The story of Achan’s sin in Joshua 7 is one of those Bible stories that makes us squirm. Yes, Achan sinned. But in our modern western eyes the consequences don’t seem to fit the crime. We forget that sin is costly.
Achan forgot that too.
From the beginning, we as readers know more than the characters in the story do. It’s like those moments in movies when you find yourself yelling at the hero not to turn on the car because you know there’s a bomb under the hood. The narrator drops a bomb right there in Joshua 7:1. “But the Israelites were unfaithful in regard to the devoted things; Achan, son of Karmi, the son of Zimri,the son of Zerah, of the tribe of Judah, took some of them. So the Lord’s anger burned against Israel.”
Israel is getting ready to go into battle against Ai. Compared to Jericho, Ai looks like a cakewalk. Joshua doesn’t even send the whole army up to Ai–only about 3000 men. But what we know that Joshua and the army don’t is that God is angry with Israel and has withdrawn his favor from them because of Achan’s sin. God’s presence and power do not go with Israel into battle, and the Israelite army is routed. 36 soldiers are killed, and the rest flee. Joshua and the elders of Israel fall on their faces before the Lord, and God reveals to Joshua what we already know: there is sin in the camp.
A process of casting lots reveals Achan as the guilty one. During the battle of Jericho, God had commanded that all the wealth of the city be dedicated to the Lord–a kind of first fruits offering of the plunder of the land. Achan knew this, but he saw in the city some beautiful things. A beautiful robe. 200 shekels of silver. A bar of gold. He saw. He wanted. He took. Achan hid the objects in his tent and lied to cover up his sin. Achan deliberately and deceitfully took what God had claimed for his own. Achan sinned, and he paid the price. So did his family. Achan, his family, and all his possessions were stoned and then burned with fire. It is a terrible, tragic scene.

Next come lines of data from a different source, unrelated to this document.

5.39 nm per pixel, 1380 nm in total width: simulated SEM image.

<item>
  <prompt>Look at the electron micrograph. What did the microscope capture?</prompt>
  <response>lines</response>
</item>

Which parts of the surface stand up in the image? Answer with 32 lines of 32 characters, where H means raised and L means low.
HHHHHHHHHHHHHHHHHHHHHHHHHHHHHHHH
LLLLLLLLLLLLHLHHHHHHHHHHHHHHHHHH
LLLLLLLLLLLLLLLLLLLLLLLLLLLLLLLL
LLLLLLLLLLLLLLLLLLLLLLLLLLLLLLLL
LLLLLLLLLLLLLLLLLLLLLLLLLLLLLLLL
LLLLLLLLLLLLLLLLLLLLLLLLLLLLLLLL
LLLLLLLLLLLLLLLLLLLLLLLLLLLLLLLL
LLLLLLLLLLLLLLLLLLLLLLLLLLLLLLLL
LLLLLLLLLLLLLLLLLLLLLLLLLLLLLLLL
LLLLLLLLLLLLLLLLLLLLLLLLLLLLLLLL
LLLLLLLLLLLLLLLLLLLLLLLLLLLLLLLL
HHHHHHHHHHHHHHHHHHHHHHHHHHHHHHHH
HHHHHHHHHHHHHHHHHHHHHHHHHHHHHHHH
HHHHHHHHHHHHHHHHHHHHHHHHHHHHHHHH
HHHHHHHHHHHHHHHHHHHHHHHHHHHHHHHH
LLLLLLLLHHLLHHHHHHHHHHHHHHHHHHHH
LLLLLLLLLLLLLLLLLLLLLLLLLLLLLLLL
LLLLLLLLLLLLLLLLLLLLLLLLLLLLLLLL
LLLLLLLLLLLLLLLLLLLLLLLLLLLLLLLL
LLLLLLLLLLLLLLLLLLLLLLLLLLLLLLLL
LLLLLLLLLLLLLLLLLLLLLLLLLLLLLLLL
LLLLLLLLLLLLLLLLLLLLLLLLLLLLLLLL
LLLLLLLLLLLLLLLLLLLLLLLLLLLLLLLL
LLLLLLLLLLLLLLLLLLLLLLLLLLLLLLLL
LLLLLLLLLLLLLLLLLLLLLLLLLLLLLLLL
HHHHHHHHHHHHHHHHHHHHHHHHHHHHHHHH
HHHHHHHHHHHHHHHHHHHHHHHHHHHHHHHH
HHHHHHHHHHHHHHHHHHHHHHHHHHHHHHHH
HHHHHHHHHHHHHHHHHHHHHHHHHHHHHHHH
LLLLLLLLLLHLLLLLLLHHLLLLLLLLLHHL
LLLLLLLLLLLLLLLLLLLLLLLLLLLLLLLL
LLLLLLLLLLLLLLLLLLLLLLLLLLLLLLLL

We struggle with that ending because it seems unfair to us. Achan sinned, but did his family have to pay the price? It feels wrong to us because we so strongly value individual responsibility and autonomy. The Hebrew culture had a more corporate, community-based understanding of sin and responsibility. In their worldview, Achan’s sin was shared by his family. His sin affected his family. It affected his nation. It affected the families of the 36 men who died in battle. The wages of sin is death, and Achan received what he had earned.
Thankfully, we live on this side of the cross. In his death, Jesus paid the price for our sin. But we should take note of Achan’s story and remember: sin always has a cost.
We know sin costs us, but our sin costs those around us as well. Like ripples spreading from a stone cast into a pond, our sin affects everyone it touches. When a husband commits adultery, it costs his wife suffering and anguish. When a pastor falls, it costs his congregation a measure of their faith and trust. When I’m irritable and short-tempered, my children pay the price. When we tolerate sin in our lives instead of pursuing holiness, it costs our congregations a measure of God’s presence and power when we gather in worship. That’s why God calls his people to revival. Sin is costly and when we sin we are not the only ones who pay.
The good news is that God is gracious. The valley where Achan was stoned became known as the “Valley of Achor,” the “Valley of Trouble.” In Hosea, God promises his people that he will turn the “valley of Achor into a door of hope” (Hosea 2:15). We know the trouble and the terrible price of sin. But God has graciously given us a solution: confess, repent, and cast ourselves on Jesus. The cross transforms our valleys of trouble into doors of hope. It is in those broken places the power of God’s redemptive love flows through.
Maybe you’ve stood like Achan and watched as the ripples of your sin went farther than you’d ever dreamed. Your sin has cost you. It’s cost your family. Maybe it’s even cost your community. Know that there is hope. Confess. Repent. Return. Jesus stands waiting for you. Let him be your door of hope.